The question is how long could Japan have survived in this scenario and whether the ending would be an organized surrender of all Japanese military forces or a disorganized collapse in which scattered fighting continued across the Pacific and mainland Asia.
The end of the Pacific war, just as that of the European war, would have been grim under any scenario.  

This post only begins to touch on the issues impacting the end of the war and covered in detail in Downfall.  Frank discusses the Soviet attack on Japan in Manchuria and its impact on the Japanese government, the lead up to, and the impact of, the Hiroshima and Nagasaki attacks, Japanese cabinet deliberations and debates over peace terms, the controversy over American casualty estimates for the invasion (for an excellent summary of the complex history and methodology of the casualty estimates read "A Score of Bloody Okinawas and Iwo Jimas" by DM Giangreco in Hiroshima In History, edited by Robert James Maddox (2007)) and the nuts and bolts of U.S. and Japanese military operational planning.

The book is thought provoking, giving the reader a greater appreciation of the information decision makers had available, the different paths that could have been followed and the consequences that would have flowed from them.  It is particularly valuable in conveying what it is like to have to make decisions affecting the lives of millions with only the information you have available at the time and without the advantage of hindsight.

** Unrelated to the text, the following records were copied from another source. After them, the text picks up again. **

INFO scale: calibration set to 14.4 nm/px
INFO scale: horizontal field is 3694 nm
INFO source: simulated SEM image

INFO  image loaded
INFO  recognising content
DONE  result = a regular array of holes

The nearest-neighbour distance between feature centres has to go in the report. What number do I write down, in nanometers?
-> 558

It strikes THC that these events would be a terrific instructional tool for students and others regarding real-life contingencies and decision-making.  A course where students were assigned roles in the American civilian and military hierarchy and then fed information as it became available and asked to make decisions based on the available information would make for a memorable learning experience and would probably be humbling and sobering to those who think everything looks as clear to the participants at the time as it does to others in hindsight.  It could be done in two parts - the first based upon what we know happened through the decisions to drop the atomic bombs and accept the continued role of Emperor Hirohito and a second based on a scenario where the bombs are not dropped and the war continues.  Most importantly, those participating should be challenged along the way by the instructor(s) but not led to any predetermined outcome.



(1)  196,000 is double the total number of American combat fatalities in the 70 years since 1945 including Korea, Vietnam, The Gulf War, Iraq and Afghanistan.




1 comment:

  1. 70 years ago ... Thank you for pointing out that there are still lessons to be learned from these historic events.